Stable Dreamfusion
By Aron Petau • 2 minutes read •
Stable Dreamfusion
Sources
I forked a popular implementation that reverse-engineered the Google Dreamfusion algorithm. This algorithm is closed-source and not publicly available. You can find my forked implementation on my GitHub repository. This version runs on Stable Diffusion as its base process, which means we can expect results that might not match Google's quality. The original DreamFusion paper and implementation provides more details about the technique.
Gradio
I forked the code to implement my own Gradio interface for the algorithm. Gradio is a great tool for quickly building interfaces for machine learning models. No coding is required for the end user - they can simply state their wish, and the system will generate a ready-to-be-rigged 3D model (OBJ file).
Mixamo
I used Mixamo to rig the model. It's a powerful tool for rigging and animating models, but its main strength is simplicity. As long as you have a model with a reasonable humanoid shape in a T-pose, you can rig it in seconds. That's exactly what I did here.
Unity
I used Unity to render the model for the Magic Leap 1 headset. This allowed me to create an interactive and immersive environment with the generated models.

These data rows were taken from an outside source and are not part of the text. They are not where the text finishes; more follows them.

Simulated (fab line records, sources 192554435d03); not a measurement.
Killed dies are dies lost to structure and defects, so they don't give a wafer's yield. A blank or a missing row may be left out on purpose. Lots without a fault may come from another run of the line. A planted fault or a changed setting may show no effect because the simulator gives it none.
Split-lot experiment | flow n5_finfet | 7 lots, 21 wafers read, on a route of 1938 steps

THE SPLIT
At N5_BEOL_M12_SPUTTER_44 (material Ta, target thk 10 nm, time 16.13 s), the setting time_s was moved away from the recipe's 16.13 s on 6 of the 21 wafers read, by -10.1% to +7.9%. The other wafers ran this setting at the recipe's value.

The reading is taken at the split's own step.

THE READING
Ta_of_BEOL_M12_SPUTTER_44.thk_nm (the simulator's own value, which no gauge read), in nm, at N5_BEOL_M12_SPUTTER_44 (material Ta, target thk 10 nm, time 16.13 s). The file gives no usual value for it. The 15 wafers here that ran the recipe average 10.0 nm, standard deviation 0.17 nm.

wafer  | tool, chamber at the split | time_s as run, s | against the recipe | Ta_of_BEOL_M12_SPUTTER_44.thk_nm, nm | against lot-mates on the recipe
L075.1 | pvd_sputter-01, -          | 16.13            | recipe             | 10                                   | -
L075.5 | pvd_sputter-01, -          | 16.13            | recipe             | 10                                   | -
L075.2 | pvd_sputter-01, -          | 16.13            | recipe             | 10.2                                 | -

The vision was to build an AI Chamber of Wishes: You put on the AR glasses, state your desires, and the algorithm presents you with an almost-real object in augmented reality.
Due to not having access to Google's proprietary source code and the limitations of our studio computers (which, while powerful, aren't quite optimized for machine learning), the results weren't as refined as I had hoped. Nevertheless, the results are fascinating, and I'm satisfied with the outcome. A single object generation in the environment takes approximately 20 minutes. The algorithm can be quite temperamental - it often struggles to generate coherent objects, but when it succeeds, the results are quite impressive.